Deposition is the process where water vapor transforms directly into ice, skipping the liquid phase entirely. It’s the reverse of sublimation and responsible for familiar phenomena like frost on a cold morning and the intricate structure of snowflakes. While it doesn’t get as much attention as evaporation or precipitation, deposition plays a key role in cloud development, snow formation, and even Earth’s climate.
How Deposition Works
Most phase changes in the water cycle involve two steps. Water evaporates into vapor, vapor condenses into liquid droplets, liquid freezes into ice. Deposition shortcuts this sequence. When water vapor encounters a surface or particle cold enough, it converts straight to solid ice without ever becoming liquid water. The U.S. Geological Survey defines it simply as the opposite of sublimation, where water vapor changes directly into ice.
On a phase diagram (the chart that maps how water behaves at different temperatures and pressures), deposition happens under specific conditions near and below water’s triple point: 0.01°C and a very low pressure of about 4.6 torr. In practical terms, deposition occurs whenever water vapor meets a surface or environment that’s well below freezing and the air holds enough moisture to supply the process. You don’t need laboratory conditions for this. It happens in your backyard and high in the atmosphere on any cold night.

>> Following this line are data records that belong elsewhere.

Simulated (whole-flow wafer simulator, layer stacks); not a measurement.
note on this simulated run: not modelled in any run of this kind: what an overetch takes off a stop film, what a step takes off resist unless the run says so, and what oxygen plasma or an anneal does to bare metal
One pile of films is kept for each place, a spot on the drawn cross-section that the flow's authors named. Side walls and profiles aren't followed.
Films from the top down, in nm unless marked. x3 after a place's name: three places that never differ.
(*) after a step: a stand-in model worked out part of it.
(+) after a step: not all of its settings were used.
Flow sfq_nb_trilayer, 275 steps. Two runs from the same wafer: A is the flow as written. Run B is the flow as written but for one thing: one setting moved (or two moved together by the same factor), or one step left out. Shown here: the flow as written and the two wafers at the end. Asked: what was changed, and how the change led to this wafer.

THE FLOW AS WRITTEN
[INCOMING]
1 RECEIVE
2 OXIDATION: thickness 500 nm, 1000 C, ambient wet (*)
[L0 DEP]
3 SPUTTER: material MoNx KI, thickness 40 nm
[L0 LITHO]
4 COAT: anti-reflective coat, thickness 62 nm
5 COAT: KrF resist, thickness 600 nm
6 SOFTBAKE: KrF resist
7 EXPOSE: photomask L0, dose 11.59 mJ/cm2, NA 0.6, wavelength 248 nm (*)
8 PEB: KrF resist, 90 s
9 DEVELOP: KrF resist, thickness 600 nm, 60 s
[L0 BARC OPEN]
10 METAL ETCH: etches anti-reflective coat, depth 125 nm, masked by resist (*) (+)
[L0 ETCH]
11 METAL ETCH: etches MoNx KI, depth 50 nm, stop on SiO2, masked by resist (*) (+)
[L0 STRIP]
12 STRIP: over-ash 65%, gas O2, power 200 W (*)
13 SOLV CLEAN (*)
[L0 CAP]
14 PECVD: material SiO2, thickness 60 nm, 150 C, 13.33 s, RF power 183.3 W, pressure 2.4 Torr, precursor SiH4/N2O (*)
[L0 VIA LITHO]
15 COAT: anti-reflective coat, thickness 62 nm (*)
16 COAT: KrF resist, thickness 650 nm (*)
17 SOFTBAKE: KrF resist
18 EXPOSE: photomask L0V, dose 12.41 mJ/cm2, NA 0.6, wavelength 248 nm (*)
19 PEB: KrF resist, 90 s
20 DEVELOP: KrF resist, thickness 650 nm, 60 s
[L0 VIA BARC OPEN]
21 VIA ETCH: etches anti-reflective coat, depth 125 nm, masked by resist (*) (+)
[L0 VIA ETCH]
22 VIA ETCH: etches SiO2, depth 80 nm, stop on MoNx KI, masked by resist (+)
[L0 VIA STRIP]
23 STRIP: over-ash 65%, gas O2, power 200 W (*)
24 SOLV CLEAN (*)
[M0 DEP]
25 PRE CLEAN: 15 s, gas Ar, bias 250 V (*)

Frost: The Most Visible Example
The most common real-world example of deposition is hoar frost, the feathery white ice crystals that coat grass, car windshields, and fence posts on cold mornings. According to the Royal Meteorological Society, hoar frost forms on clear, cold winter nights when water vapor in the air contacts an object whose surface temperature has dropped below freezing. Rather than condensing into liquid water and then freezing in two steps, the vapor freezes on contact, building delicate ice crystals directly on the surface.
Clear skies are important because clouds act like a blanket, trapping heat near the ground. Without that insulation, surfaces radiate heat rapidly after sunset and can drop below freezing even when the air temperature a few feet up is still above zero. That’s why frost often appears on exposed surfaces like car roofs and open fields before it shows up on sheltered areas.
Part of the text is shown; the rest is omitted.